I tried to calculate the complex Fourier series of $f(x)=e^{-x}~~(-1<x≤1),~~f(x+2)=f(x)$ but there's a point that I don't understand.
I calculated $C_n$ and formed like this $$C_n=\frac{1}{2}\int_{-1}^1e^{-(1+in\pi)x}dx\\=\frac{1}{2}(\frac{e^{1+in\pi}}{1+in\pi}-\frac{e^{-(1+in\pi)}}{1+in\pi})$$ but the answer is $f(x)\sim \frac{e^2-1}{2e}\sum_{n=-\infty}^{\infty}\frac{(-1)^n}{1+in\pi}e^{in\pi x}$ I know I should apply $\cos(z)=\frac{e^{iz}+e^{-iz}}{2}$ but how should I apply this and transform like this answer? I'm confused. Can someone tell me how to do that? Thank you in advance.
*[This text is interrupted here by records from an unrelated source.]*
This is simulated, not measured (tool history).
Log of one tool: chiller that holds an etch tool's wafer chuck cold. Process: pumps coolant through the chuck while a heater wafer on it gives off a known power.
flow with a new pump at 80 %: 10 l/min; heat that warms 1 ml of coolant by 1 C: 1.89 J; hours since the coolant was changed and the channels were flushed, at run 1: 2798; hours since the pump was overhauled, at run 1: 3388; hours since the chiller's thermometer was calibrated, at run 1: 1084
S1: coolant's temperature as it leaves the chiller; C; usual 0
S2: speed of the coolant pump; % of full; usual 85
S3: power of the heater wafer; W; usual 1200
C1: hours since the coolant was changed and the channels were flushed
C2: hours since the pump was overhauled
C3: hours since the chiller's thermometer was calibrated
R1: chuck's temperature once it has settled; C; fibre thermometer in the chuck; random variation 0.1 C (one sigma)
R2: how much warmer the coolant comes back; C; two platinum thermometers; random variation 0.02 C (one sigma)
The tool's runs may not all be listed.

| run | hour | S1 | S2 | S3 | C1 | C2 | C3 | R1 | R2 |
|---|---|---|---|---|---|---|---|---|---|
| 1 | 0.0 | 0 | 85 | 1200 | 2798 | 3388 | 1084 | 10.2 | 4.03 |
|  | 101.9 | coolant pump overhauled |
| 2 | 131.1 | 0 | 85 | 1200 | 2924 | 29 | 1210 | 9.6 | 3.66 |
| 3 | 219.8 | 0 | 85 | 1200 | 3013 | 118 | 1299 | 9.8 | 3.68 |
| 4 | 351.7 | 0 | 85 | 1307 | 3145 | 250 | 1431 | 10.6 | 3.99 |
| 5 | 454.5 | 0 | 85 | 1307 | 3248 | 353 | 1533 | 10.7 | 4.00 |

You got the Fourier coefficient $$ C_n=\frac{1}{2}\left(\frac{e^{1+in\pi}}{1+in\pi}-\frac{e^{-(1+in\pi)}}{1+in\pi}\right). $$ Now $e^{\pm in\pi}=(e^{\pm i\pi})^n=(-1)^n$ and in general $e^{a+b}=e^ae^b$, so in fact $$ C_n = \frac{1}{2}(-1)^n\frac{e-e^{-1}}{1+in\pi} = \frac{e^2-1}{2e}(-1)^n\frac{1}{1+in\pi} . $$ If you sum these up, you get exactly the formula you quote.